Build a Real-Time CDC Pipeline with Estuary & MotherDuck: March 27thRegister Now

Skip to main content

Connecting to MotherDuck

A single DuckDB connection executes one query at a time, aiming to maximize the performance of that query, making reuse of a single connection both simple and performant. We recommend starting with the simplest way of connecting to MotherDuck and running queries, and if that does not meet your requirements, to explore the advanced use-cases described in subsequent sections.

Create a connection

The below code snippets show how to create a connection to a MotherDuck database from the CLI, Python, JDBC and NodeJS language APIs.

To connect to your MotherDuck database, use duckdb.connect("md:my_database_name") which will return a DuckDBPyConnection object that you can use to interact with your database.

import duckdb

# Create connection to your default database
conn = duckdb.connect("md:my_db")

# Run query
conn.sql("CREATE TABLE items (item VARCHAR, value DECIMAL(10, 2), count INTEGER)")
conn.sql("INSERT INTO items VALUES ('jeans', 20.0, 1), ('hammer', 42.2, 2)")
res = conn.sql("SELECT * FROM items")

# Close the connection
conn.close()

Multiple Connections and the Database Instance cache

DuckDB clients in Python, R, JDBC, and ODBC prevent redundant reinitialization by keeping instances of database-global context cached by the database path. Other language APIs are likely to get similar functionality over time.

When connecting to MotherDuck, the instance is cached for an additional 15 minutes after the last connection is closed (see Setting Custom Database Instance Cache TTL for how to override this value). For an application that creates and closes connections frequently, this could provide a significant speedup for connection creation, as the same catalog data can be reused across connections.

This means that only the first of multiple connections to the same database will take the time to load the MotherDuck extension, verify its signature, and fetch the catalog metadata.

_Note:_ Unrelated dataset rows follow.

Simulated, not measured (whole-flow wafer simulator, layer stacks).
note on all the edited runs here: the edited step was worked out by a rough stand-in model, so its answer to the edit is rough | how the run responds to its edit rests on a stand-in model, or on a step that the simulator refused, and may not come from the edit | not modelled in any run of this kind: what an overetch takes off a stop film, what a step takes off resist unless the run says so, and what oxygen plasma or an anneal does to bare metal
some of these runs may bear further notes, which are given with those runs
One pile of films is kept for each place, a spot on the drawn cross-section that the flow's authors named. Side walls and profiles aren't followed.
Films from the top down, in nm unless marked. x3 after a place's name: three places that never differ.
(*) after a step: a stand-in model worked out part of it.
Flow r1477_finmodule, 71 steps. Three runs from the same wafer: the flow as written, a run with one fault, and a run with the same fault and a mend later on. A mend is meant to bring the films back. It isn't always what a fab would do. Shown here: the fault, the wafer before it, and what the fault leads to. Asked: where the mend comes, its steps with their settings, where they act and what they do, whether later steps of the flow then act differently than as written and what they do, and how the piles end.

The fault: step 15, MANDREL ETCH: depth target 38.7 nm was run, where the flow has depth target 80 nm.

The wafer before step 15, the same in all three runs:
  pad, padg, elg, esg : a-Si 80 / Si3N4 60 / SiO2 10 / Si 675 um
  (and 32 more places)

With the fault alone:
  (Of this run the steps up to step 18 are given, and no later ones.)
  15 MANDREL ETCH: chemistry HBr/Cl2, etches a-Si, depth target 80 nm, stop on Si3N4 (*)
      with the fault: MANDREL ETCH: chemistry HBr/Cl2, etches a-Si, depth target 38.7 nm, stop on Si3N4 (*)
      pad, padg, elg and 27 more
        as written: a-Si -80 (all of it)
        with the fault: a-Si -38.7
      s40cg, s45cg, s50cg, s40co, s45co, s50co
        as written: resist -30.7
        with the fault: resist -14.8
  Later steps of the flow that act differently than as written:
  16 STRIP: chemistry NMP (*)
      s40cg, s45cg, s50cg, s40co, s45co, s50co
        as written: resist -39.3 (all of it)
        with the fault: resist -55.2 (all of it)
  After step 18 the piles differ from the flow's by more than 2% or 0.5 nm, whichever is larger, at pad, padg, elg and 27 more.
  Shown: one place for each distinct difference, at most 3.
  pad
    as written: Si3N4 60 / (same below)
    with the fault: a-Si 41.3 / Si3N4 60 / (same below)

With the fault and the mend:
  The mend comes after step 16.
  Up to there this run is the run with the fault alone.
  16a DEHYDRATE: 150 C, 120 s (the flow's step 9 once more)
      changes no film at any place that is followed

con1 = duckdb.connect("md:my_db")	// MotherDuck catalog fetched
con2 = duckdb.connect("md:my_db") // MotherDuck catalog reused

For language APIs that do not yet have a database instance cache, reusing the same database instance will prevent redundant reinitialization:

const db = await DuckDBInstance.create('md:my_db', (err) => { /* ... */ });

const con1 = await db.connect();
const con2 = await db.connect();

Setting Custom Database Instance Cache Time (TTL)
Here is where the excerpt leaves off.